In a recent industry move, Kuwait’s Petrochemical Industries Co. (PIC) have entered into a joint venture with Canadian Pembina Pipeline for developing an integrated polypropylene plant in Alberta. The move maintains momentum of Kuwaiti downstream parastatals for overseas expansion.
Prior to this, PIC affiliate EQUATE Petrochemicals had acquired three Canadian petrochemical assets last year. After years of failure for overseas investments, the recent spate of investments by both PIC and sister company Kuwait Petroleum International (KPI) corroborates commitments for ventures in Bahrain, South Korea, and Oman.
Contract Stipulates Equal Stake of Participating Companies
The agreement between PIC and Pembina named Canada Kuwait Petrochemical Corp. (CKCP) will establish a 50:50 joint venture between the two organizations. The conglomeration is aimed at developing an integrated propylene dehydrogenation and polypropylene production unit in Sturgeon County in central Alberta. As per the terms of the contract, propane feedstock will be procured from Pembina Pipeline’s Redwater Fractionation Complex that is located nearby.

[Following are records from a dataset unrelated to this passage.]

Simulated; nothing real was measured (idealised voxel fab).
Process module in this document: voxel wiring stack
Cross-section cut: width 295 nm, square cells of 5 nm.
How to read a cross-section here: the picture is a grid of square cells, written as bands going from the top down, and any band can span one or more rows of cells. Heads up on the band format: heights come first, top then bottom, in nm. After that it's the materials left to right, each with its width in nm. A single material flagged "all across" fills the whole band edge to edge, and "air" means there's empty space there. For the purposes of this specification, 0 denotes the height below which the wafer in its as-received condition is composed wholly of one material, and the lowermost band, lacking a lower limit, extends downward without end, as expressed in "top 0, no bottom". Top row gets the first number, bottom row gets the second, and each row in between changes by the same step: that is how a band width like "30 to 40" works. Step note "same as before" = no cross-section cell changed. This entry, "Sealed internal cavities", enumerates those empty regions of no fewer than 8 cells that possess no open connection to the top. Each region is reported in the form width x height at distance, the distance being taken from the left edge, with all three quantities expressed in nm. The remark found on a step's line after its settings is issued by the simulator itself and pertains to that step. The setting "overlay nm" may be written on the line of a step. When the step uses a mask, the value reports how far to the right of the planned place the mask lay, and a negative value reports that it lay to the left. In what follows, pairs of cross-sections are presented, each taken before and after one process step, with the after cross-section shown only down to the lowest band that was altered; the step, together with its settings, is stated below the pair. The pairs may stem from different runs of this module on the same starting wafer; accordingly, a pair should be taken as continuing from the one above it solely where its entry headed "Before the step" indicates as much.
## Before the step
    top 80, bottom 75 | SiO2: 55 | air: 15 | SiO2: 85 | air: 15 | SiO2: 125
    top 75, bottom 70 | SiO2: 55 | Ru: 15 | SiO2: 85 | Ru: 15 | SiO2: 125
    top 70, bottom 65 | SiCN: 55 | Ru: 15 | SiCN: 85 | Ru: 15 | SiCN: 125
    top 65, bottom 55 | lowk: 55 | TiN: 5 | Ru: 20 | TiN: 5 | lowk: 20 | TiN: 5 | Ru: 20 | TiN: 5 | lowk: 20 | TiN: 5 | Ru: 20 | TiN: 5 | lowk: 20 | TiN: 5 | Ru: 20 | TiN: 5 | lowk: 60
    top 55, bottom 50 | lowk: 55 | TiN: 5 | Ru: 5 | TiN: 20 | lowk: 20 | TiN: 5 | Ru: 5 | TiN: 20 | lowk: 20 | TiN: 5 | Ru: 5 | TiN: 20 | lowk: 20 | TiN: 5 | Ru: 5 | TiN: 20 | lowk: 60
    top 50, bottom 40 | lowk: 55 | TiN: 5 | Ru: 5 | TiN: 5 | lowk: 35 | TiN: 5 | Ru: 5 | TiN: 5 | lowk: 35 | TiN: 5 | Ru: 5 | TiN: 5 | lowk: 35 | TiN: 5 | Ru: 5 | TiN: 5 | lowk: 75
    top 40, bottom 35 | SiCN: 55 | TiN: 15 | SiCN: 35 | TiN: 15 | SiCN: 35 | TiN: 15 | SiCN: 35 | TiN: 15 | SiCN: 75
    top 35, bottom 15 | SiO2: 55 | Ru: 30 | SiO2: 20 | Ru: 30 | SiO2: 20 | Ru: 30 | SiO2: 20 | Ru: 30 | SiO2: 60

However, details pertaining to final cost estimates, timeframes, and execution plans are yet to be determined over the front-end engineering and design phase boosted by the latest agreement. According to provisional plans, production of more than 540,000 tons per year of poplyproplylene is envisaged from around 22,000 bpd of propane. Howbeit, the initial provisional pact that was carried out last year has estimations of 800,000 tons per year of polypropylene from 35,000 bpd of propane.
The timetable is a year behind the original announcement that was made after the joint feasibility study carried out in April 2016. At that point, approval for carrying out the front-end engineering and design phase was anticipated within six months. This was to be followed by final investment decision in mid-2017 and accomplishment by 2020.